Then \(C \in \mathcal S\), since \(C = X \setminus (\bigcup_m X \setminus C_m)\), \(E \subset C\) and \(\mu^*(E) = \mu(C)\).
A set \(C\) as in Theorem 8.1 is called a measurable cover of \(E\).
If \(E \in \mathcal S\), then \(E\) is a measurable cover of itself. If \(C \in \mathcal S\), and the only subsets of \(C\) in \(\mathcal S\) are itself and \(\varnothing\), then \(C\) is a measurable cover of any nonempty subset \(E \subset C\).
If there is going to be a set \(A \in \mathcal S\) with \(A \subset E \subset C\) and \(\mu(C\setminus A) = 0\), then \(\mu^*(E\setminus A) = \mu^*(C\setminus E) = 0\), from now on we will call these sets with outer measure \(0\) “null sets”.

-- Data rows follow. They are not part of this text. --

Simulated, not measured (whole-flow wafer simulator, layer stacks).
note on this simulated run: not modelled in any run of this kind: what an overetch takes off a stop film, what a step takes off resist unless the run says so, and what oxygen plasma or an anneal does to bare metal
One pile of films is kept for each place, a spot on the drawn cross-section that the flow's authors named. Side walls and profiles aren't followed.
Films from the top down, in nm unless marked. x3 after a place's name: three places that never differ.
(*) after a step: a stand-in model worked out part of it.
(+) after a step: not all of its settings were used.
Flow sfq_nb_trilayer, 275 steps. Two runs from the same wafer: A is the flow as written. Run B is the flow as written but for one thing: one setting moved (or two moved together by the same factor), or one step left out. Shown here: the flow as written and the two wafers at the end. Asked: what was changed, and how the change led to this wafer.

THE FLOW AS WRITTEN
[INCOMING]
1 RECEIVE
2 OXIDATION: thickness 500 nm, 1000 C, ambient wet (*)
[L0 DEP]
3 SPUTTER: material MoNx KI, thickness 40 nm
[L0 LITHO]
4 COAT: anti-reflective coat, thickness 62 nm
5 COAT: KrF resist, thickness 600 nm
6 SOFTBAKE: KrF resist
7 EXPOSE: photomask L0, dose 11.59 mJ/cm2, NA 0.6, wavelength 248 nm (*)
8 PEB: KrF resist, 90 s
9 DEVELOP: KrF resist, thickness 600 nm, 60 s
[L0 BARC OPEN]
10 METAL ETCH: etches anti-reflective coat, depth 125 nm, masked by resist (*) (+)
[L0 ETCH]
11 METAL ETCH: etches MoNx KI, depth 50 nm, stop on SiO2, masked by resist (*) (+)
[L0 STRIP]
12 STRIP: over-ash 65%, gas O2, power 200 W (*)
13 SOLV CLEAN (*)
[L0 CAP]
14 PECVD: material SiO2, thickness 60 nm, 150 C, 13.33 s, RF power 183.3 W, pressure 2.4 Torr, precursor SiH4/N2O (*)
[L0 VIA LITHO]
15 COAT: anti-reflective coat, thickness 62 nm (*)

Definition 8.1 The collection of null sets for \(\mu\) is defined by \(\mathcal N(\mu) := \{F \subset X: \mu^*(F) = 0\}\).
Any subset of a countable union of sets in \(\mathcal N(\mu)\) is in \(\mathcal N(\mu)\).
Let \(\mathcal S \vee \mathcal N(\mu)\) be the \(\sigma\)-algebra generated by \(\mathcal S\cup \mathcal N(\mu)\).
Let \(\mathcal S^*_\mu := \{E \subset X: E \Delta B \in \mathcal N(\mu) \text{ for some }B \in \mathcal S\}\). Then \(E\) will be called almost equal to \(B\). \(\mathcal S^*_\mu\) is the collection of sets which almost equal sets in \(\mathcal S\).
For example, if \(A\subset E \subset C\) and \(\mu(C\setminus A) = 0\), then \(E \in \mathcal S^*_\mu\) and we can take \(B = A\) or \(C\) in the definition.
The two ways just defined of extending a \(\sigma\)-algebra by sets of measure \(0\) give the same result.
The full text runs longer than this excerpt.